Event Details

Title:Runway overrun, Trans World Airlines, Inc., B-707, N742TW, The Greater Cincinnati Airport, Erlanger, Kentucky, November 6, 1967
Micro summary:This airplane overran the runway following an aborted takeoff in which it was believed the airplane clipped another airplane stuck in the mud.
Event Time:1967-11-06 at 1836 EST
File Name:1967-11-06-US.pdf
Publishing Agency:National Transportation Safety Board (NTSB)
Publishing Country:USA
Report number:NTSB-AAR-1968-09-11
Diversion Airport:Cincinnati/Northern Kentucky International Airport (CVG), Covington, Kentucky,
Site of event:Greater Cincinnati Airport
Departure:Cincinnati/Northern Kentucky International Airport (CVG), Covington, Kentucky,
Destination:Los Angeles International Airport, Los Angeles, California, USA
Airplane Type(s):Boeing 707
Flight Phase:Takeoff
Operator(s):Trans World Airlines
Type of flight:Revenue
Serious Injuries:13
Other Injuries:0
Diverted to:Cincinnati/Northern Kentucky International Airport (CVG), Covington, Kentucky,
Executive Summary:Trans World Airlines, Inc., Flight 159, a B-707, N742TW, crashed while attempting to abort a takeoff from Runway 27L at the Greater Cincinnati Airport, Erlanger, Kentucky, at approximately 1841 EST, on November 6, 1967. The 29 passengers and 7 crewmembers all escaped from the aircraft. Eleven occupants were treated for injuries and one died 4 days later.
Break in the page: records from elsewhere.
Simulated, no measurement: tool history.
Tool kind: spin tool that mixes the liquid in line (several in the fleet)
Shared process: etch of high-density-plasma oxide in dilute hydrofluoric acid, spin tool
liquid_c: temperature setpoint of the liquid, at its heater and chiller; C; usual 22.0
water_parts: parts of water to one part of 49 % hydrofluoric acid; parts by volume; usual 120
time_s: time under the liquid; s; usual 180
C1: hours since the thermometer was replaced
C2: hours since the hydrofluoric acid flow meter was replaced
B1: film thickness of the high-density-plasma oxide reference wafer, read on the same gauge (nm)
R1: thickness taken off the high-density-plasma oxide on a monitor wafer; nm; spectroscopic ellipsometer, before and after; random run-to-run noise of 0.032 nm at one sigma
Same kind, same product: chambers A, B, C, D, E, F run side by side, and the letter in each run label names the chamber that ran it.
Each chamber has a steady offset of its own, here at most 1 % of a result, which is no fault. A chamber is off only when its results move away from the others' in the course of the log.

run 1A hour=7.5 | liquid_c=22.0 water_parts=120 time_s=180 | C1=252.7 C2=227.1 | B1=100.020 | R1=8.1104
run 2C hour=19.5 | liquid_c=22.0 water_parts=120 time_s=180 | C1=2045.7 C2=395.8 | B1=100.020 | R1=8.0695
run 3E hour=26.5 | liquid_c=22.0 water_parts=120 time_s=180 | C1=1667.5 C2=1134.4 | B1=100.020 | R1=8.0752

The first officer of Flight 159 was making the takeoff. In the takeoff roll, he heard a loud report from the right side of the aircraft, and experienced a yaw and movement of the flight controls as his aircraft missed a Delta Air Lines DC-9 which was mired adjacent to the runway. He concluded that his aircraft had struck the DC-9 and attempted to abort the takeoff. Just previous to the abort, he had checked his air- speed and believed that he was at or near V1. The flight ran off the end of the runway approximately 421 feet. The main landing gear was sheared, and the aircraft was extensively damaged by the ground slide and fire.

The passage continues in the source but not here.